I’m hoping that Bernhard Schlink’s thought-provoking novel The Reader doesn’t become a footnote to Kate Winslet’s Oscar success in the film adaptation. It is an important and enlightening read in so many ways and deserves a far wider readership than simply being “the book of the film” would ever garner it.
I’ve read it three times so far and twice this year: once in the original German (Der Vorleser) for Deutsche Erinnerungsliteratur (a German literature course dealing with the post-war period, which was run by Cardiff University’s Centre for Lifelong Learning); and then again this month, but for the first time in English, so that I could review it for Canongate’s wonderful Meet At The Gate website. Germany is the featured country on their Literature World Tour throughout May. (I previously reviewed Keri Hulme’s The Bone People when the tour visited New Zealand.)
Each time I read the book I discover something new within its pages or it raises fresh questions: whether it be about how we can go from loving someone to loathing them; why some people cross our paths and whether or not this is fate, together with what the lasting impact they have on our lives; or by forcing me to look at what people are capable of doing under extreme circumstances, be they good or bad.

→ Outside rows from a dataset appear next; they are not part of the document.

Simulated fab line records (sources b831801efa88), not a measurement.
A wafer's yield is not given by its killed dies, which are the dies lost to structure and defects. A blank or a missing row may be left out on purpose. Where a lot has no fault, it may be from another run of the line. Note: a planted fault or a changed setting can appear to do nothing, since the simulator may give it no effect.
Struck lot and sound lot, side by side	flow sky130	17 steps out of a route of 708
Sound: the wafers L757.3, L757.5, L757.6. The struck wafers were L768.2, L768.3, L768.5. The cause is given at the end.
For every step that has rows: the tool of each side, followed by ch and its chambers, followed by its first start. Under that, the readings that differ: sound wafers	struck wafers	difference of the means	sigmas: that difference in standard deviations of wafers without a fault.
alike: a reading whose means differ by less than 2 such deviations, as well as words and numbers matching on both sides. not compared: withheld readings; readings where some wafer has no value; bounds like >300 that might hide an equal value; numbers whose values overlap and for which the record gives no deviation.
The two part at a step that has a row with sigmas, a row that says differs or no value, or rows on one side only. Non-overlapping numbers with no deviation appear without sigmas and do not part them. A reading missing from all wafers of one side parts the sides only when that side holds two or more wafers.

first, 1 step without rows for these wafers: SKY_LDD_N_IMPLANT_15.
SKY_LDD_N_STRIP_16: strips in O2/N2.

If you’ve only ever seen the film adaptation, excellent though it is, or you have yet to discover this book, I’d urge you to read it. I think The Reader helped me to arrive at a better understanding of collective guilt in its scant number of pages than years spent living in Germany ever did. I’m not saying that it offered any answers. It didn’t. What the book does, however, is make you look inward, forcing you to ask the same questions of yourself that the central characters put to themselves and others. That internal debate is both enlightening and useful and, ultimately, the best way to begin to comprehend how and what the post-war generations of Germans felt.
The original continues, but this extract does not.